One of the most significant upsets in recent PGA Tour history unfolded at TPC Sawgrass in mid-March as Collin Young, a player most casual golf fans wouldn’t have recognised entering the week, captured the 2026 PLAYERS Championship — “the fifth major” — finishing at 13-under par to claim the biggest title of his young career. Matt Fitzpatrick, who would go on to win the Valspar Championship a week later, finished second at 12-under in what has been a remarkable spring run for the Englishman.
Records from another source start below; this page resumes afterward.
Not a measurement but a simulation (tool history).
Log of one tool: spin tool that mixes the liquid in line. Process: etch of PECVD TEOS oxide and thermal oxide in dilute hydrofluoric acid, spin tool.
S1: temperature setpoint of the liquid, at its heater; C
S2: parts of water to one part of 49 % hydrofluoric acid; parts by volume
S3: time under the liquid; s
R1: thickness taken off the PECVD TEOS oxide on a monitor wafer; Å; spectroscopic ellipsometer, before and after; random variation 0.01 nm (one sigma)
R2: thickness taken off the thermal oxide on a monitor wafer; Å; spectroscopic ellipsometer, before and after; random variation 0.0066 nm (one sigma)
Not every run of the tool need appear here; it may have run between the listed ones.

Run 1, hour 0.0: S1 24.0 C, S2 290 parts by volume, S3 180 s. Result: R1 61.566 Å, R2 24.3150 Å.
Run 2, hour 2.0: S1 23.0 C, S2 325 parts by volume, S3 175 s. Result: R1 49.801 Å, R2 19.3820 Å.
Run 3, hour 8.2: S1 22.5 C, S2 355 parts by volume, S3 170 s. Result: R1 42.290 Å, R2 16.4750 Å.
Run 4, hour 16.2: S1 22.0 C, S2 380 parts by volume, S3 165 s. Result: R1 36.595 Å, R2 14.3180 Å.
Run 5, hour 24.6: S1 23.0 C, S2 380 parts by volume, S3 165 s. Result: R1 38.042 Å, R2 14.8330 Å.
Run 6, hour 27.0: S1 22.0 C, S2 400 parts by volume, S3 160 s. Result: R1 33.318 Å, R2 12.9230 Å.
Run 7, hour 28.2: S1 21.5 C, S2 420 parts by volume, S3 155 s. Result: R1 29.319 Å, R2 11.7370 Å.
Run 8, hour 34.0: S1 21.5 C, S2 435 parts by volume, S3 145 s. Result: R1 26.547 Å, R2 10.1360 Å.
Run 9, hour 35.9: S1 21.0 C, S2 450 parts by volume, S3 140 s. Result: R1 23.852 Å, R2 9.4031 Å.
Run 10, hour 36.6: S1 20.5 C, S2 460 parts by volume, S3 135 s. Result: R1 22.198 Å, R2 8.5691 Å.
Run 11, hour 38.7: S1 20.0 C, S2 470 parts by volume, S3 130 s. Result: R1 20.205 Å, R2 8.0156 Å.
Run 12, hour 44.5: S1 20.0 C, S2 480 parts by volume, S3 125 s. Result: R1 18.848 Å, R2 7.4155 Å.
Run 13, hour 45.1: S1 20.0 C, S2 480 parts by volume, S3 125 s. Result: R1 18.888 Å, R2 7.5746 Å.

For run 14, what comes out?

Young’s victory sent shockwaves through the golf world. The PLAYERS Championship carries a $25 million purse, the highest of any non-major event on the PGA Tour, and its field represents the gold standard of competitive depth — no sponsor exemptions, no alternate exemptions, just the world’s best players who have earned their places. Winning it as an unknown is, by definition, one of the most surprising results the Tour can produce.
Who Is Collin Young?
Before the 2026 PLAYERS Championship, Collin Young was precisely the kind of player that exists in the middle tier of the PGA Tour — talented enough to keep his card, not yet prominent enough to attract widespread attention. A solid ball-striker with a tidy short game and an underrated putting stroke, he had made cuts and posted competitive rounds, but had never contended seriously at a marquee event.
That changed dramatically across four rounds at TPC Sawgrass. Young’s game was tailor-made for Pete Dye’s demanding design — precise iron play to avoid the course’s numerous water hazards, a calm temperament on the iconic island green par-3 17th, and a putting performance that held up under the most intense scrutiny he had ever faced.
The 17th Hole and the Art of Survival
No discussion of a PLAYERS Championship is complete without examining a player’s relationship with the 17th hole — the famous island green par-3 that has ended more careers and Title challenges than any other hole in professional golf. Young navigated it across all four rounds with a composure that belied his inexperience at major tournaments, making par each time when lesser-nerved players were visiting the drop zone.
In a sport where the psychological dimension of competition is often underestimated, Young’s performance on 17 alone spoke volumes. He was unfazed when faze was the expected response — and that mental quality, more than any single swing or putt, may be the defining characteristic of his PLAYERS Championship week.
What This Win Changes
Young’s life changed fundamentally the moment he holed his final putt at TPC Sawgrass. A PLAYERS Championship title carries a ten-year Tour exemption, Masters and US Open invitations for the coming year, and the kind of financial security that allows a player to compete without the psychological weight of card anxiety. He enters the spring majors season as a winner of the Tour’s most prestigious non-major event — a credential that demands respect from the field regardless of world ranking.
For young players watching Young’s win from outside the ropes or from their own Tuesday practice rounds, the lesson was unmistakeable: in professional golf, a single week of inspired play can rewrite a career. The PLAYERS field doesn’t get more daunting — and the trophy doesn’t get more valuable outside the four majors. Young claimed it anyway.
Fitzpatrick’s Runner-Up in Context
Matt Fitzpatrick’s second-place finish at the PLAYERS, combined with his Valspar win a week later, paints the picture of a player who has rediscovered elite form heading into the major season. Finishing 12-under at TPC Sawgrass in a field of this quality is an exceptional result — and while runners-up are quickly forgotten in golf, Fitzpatrick’s broader spring form is anything but forgettable.
The 2026 PLAYERS Championship will be remembered primarily for its surprise champion — but also as the week that confirmed Fitzpatrick’s return to the upper echelon of the world game, just in time for Augusta National to open its gates.